The
best argument for letting
Virginia
governors succeed themselves in office is this:
We’ve got too many living ex-governors.
Once you get ’em, you’re stuck with them.
What’re you going to do?
You can’t trade ’em off.
Who wants an ex-governor hanging around all
the time? Everybody
raise your hands on that one.
What would you do with one?
All
you really need is two or three good ex-governors at
a time—you know, to show up at the serious events,
to give a few speeches about the good ol’ days and
interviews about how we’re headed down the road to
ruination, stuff like that.
Two or three would be a plenty for that.
We’ve got six.
We don’t need that many.
About
the time they learn how to govern, how to run a
state, we have to go through this gigantic rug
bazaar of a thing called a campaign and get us
another one that we have to clamp the training
wheels on. How
much sense does that make?
Train them on our nickel, get them broke in
good, and then run ’em off just about the time
they can find the toilet by themselves?
And,
hey, it’s not easy on them either.
Can’t be. It’s
not like you can go back to the filling station and
fix flats for a living after you’ve been the
governor of Virginia. That just
wouldn’t do. None
of us would stand for that.
I mean, good grief, there are appearances to
keep up. Image
considerations. Stuff
like that.
That’s
where these big fancy law firms come in handy.
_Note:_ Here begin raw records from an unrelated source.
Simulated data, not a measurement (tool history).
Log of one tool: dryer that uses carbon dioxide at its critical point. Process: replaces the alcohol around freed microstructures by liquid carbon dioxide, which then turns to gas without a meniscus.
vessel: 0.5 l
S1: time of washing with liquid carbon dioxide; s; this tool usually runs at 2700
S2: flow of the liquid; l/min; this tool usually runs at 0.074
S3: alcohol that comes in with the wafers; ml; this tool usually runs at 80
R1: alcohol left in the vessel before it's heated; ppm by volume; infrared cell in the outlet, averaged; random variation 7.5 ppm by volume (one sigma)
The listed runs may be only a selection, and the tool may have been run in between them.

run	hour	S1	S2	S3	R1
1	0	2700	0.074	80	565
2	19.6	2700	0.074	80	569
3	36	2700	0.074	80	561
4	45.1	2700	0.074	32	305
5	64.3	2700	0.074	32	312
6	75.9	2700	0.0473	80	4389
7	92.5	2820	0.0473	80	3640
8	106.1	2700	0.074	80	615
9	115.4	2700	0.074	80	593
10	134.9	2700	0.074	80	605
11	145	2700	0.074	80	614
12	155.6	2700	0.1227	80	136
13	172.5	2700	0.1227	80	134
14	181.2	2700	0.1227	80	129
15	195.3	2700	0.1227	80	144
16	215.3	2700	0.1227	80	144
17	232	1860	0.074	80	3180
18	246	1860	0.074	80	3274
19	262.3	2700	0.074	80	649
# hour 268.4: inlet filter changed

You probably haven’t thought about it like
this, but we owe them a favor for taking these guys
in. We really
do. Ex-governors
without the structure of a place to be at
nine o’clock
every morning could cause us all kinds of
aggravation.
Plus,
this is where they hatch their “big ideas” and
their “big issues.”
Have you noticed that most
Virginia
governors seem to have better ideas after they leave
office than they did while they were working for us?
Bigger ideas, too.
They have longer horizons, seems like.
They think “globally” after they leave.
What’s with that?
Maybe the office itself cramps your thinking.
I don’t know what else it could be.
You
think I’m making this up?
Let’s review the tape.
When
Jim Gilmore was governor, it was “No Car Tax.”
Now it is “Americans for Freedom and
Opportunity
,” a group he recently founded to “find ways to
advance the cause of justice and goodness for the
people of
Virginia
and the nation.” Which
one seems bigger to you?
Chuck
Robb recently finished co-chairing the Commission on
the Intelligence Capabilities of the United States
Regarding Weapons of Mass Destruction.
Nobody asked him to do stuff like that when
he was governor.
George
Allen trots the globe, wearing the cloak of the
United States Senate, looking and sounding like a
statesman. Says
he in a recent communication:
“Political parties come and go, inventing
and reinventing themselves with great frequency.
At the end of the day, what lasts is the
principle that, in our free land, competition,
accountability and beneficial reform go hand and
hand.” When
he was governor, it was “No Parole.”
What
is with this?
Maybe
the thing to do, if we’re not going to let
Virginia
governors succeed themselves in office, is to put an
age floor on the thing—not let them run until
they’re 60 or so. Let
somebody else smarten ’em up and turn them into
statesmen—then we’ll elect them governor.
Linwood Holton
has been an ex-governor nearly half his life—31
years. That’s
a long time. He
was smart at the time, no doubt about it.
But think about how much smarter he must be
now—how much more we could get for our money
today. Of
course,
Richmond
’s got the best bargain in ex-governors in the
last century or so. I
don’t know how much they’re paying their new
mayor, but it is not enough—not by a mile.
Then,
of course there is Jerry Baliles.
If there has ever been a governor we should
have let grow old in office, it is this one.
Baliles didn’t take much from the
governor’s office when he left.
He brought it all with him when he came.